A Palestinian TV reporter faces charges of insulting a public figure after being tagged in a Facebook photo that ridicules the Palestinian Authority president, highlighting how social networks can just as easily be used to repress dissent as they can to aid it.
Mamdouh Hamamreh, a correspondent for Palestinian television station Al-Quds, was detained in September after he was tagged in an image of Palestinian Authority President Mahmoud Abbas next to a picture of a Syrian actor who played a spy in a popular Arab television show, English-language Israeli paper The Jerusalem Post reports. The implication of the image is that Abbas is a traitor.
Hamamreh, who has since been released, told the Associated Press on Saturday that his prosecutors have set his first court date for next month. It’s worth noting that his TV station is sympathetic to militant Islamic group Hamas, which opposes Abbas’s Palestinian Authority. Prosecutors say Hamamreh posted the image, but Hamamreh says he had nothing to do with it.

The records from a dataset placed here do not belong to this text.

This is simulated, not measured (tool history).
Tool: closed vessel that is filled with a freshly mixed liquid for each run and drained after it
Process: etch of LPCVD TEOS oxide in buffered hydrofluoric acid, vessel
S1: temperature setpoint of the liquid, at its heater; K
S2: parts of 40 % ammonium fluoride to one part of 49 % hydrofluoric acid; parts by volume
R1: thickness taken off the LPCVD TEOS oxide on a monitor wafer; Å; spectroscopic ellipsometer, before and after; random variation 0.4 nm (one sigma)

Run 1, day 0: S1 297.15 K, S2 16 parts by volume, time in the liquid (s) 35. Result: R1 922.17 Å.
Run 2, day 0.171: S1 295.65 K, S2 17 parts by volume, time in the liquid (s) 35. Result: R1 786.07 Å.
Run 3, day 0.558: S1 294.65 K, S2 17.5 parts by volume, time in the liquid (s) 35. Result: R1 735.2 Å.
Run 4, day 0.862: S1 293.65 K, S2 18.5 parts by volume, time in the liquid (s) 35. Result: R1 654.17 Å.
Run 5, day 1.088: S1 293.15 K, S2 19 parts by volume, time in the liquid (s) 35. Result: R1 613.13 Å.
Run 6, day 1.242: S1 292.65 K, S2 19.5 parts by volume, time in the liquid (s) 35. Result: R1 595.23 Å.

The arrest highlights how social networks can be double-edged swords when it comes to free speech. While it’s easy to point to conflicts in which social networks have played a critical role in aiding dissent like the Iran election protests last year and the recent overthrow of Tunisia’s corrupt government, repressive governments also use them to monitor and quell dissent.
Bloggers in repressive countries were once largely permitted to write about topics that traditional media didn’t dare broach, but as their influence increased they started to be harassed and in some cases arrested by their governments. It wouldn’t surprise us if a similar story continues to emerge from social network use.